On page 14 of this issue, you'll read an article about a very smart guy: Gordon Botts, owner of Botts Welding in Woodstock, IL.
I met Gordon a few months ago, when Tim Kraus, president and COO of the Heavy Duty Manufacturers Association, sent me Gordon's number and told me I should talk to him (for Tim's regular column, see page 28).
Tim knew I was interested in talking with independent maintenance shop owners, to get a better idea of the issues and pressures they deal with, and to learn how they interact with fleet maintenance managers and in-house maintenance shops. He suggested Gordon because A) Gordon's shop is an hour's drive from our offices; B) Gordon is, as I said, a very smart guy: and C) Gordon is on the board of directors of ACOFAS, the American Council of Frame & Alignment Specialists.

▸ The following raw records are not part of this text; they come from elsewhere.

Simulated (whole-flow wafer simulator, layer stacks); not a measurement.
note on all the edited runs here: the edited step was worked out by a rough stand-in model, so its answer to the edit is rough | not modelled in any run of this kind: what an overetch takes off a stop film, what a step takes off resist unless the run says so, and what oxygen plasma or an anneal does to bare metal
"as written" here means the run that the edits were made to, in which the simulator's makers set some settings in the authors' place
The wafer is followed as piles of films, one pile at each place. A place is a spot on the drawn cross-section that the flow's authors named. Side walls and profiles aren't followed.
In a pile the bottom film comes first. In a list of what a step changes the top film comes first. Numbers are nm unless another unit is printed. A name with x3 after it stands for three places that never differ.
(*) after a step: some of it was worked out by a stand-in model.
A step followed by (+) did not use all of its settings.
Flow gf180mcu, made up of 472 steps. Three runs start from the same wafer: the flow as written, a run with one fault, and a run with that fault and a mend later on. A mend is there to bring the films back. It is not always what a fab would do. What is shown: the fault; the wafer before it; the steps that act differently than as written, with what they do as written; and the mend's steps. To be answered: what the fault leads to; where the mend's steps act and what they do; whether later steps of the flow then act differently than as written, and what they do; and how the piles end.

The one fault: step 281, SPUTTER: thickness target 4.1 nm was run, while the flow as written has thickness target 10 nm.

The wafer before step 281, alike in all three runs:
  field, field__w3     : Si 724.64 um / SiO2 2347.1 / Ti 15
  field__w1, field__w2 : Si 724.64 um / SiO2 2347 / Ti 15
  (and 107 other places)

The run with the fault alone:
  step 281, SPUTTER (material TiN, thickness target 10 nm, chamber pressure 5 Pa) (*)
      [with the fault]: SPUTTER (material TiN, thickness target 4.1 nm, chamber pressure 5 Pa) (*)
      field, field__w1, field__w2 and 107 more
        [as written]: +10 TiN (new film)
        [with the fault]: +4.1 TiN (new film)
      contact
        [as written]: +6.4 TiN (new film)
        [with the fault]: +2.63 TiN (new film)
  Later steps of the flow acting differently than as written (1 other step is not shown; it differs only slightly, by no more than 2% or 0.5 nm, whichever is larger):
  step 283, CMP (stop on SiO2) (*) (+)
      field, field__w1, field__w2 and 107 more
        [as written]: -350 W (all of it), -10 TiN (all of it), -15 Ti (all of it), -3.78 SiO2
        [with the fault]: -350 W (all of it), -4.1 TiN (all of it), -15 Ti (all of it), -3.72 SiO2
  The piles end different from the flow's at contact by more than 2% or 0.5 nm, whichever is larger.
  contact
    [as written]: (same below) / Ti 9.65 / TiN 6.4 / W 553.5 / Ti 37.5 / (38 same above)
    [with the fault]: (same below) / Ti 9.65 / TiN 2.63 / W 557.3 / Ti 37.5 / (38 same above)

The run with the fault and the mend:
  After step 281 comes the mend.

I had heard of ACOFAS, primarily because I knew they were part of the alliance of trade organizations that hosted Heavy-Duty Aftermarket Week every year, but I had to confess that I knew very little about what ACOFAS does. So Tim's suggestion that I talk to Gordon offered me a chance to learn more, and as I drove through a worsening snowstorm to northern Illinois I wondered what might be in store.
Botts Welding was not what I expected. First of all, I nearly drove right past it. Between the swirling snow and the gathering darkness of a winter evening, the hulking gray building was nearly invisible.
Once there, however, I was amazed by the size of the place. Botts has room for as many as 24 vehicles in the shop at one time, with a separate building just for parts (Botts distributes leaf spring assemblies, and one huge room was filled almost completely with stacks of springs).
So, right away, I was impressed by the scale of the operation. Then, when I sat down to talk with Gordon, I was impressed by his wealth of knowledge, and by his willingness to share it.
Gordon has a great many opinions about what is right and what is wrong with the trucking industry (some of which you'll read in the article in this issue), but he likes to focus on what is right.
Through his work with ACOFAS, he not only sees a lot of what's right in the industry, but he also has a chance to make things even better.
As animated as he was throughout our conversation, he really lit up when he started to tell me about ACOFAS' technician training efforts. On an intermittent schedule, ACOFAS hosts two-day technician training seminars in partnership with major component and shop equipment providers, and they are looking to increase the frequency in 2009.
The training events regularly bring in 50 to 60 technicians. There's no certification, just two days of intense learning. The sessions focus on well-defined problems, such as torsional vibration, and presenters are expected to stick with that one topic throughout--ACOFAS wants to make sure technicians get exactly what they came for.
How seriously do they take this? Gordon told me a story of how one vendor offered to provide two days of training to ACOFAS member technicians, and then spent nearly a full day taking the technicians on a factory tour and teaching them the company's history.
Gordon was not amused.
As a shop owner himself, he knows all too well the value of his technicians' time, and he does not let that time be taken up by sales pitches. Training is training, and if a vendor doesn't understand that, they will probably not be asked to an ACOFAS event again.
Last week at the Heavy-Duty Aftermarket Week event in Orlando, I ran into Gordon again. Actually, he came walking over to our booth at the trade show with a big smile on his face, and said he wanted to talk to me about something.
ACOFAS plans to hold three training events in 2009, and Gordon wanted to know how his group could work together with Fleet Maintenance Magazine to publicize these events and report on them for fleet maintenance professionals outside the realm of ACOFAS.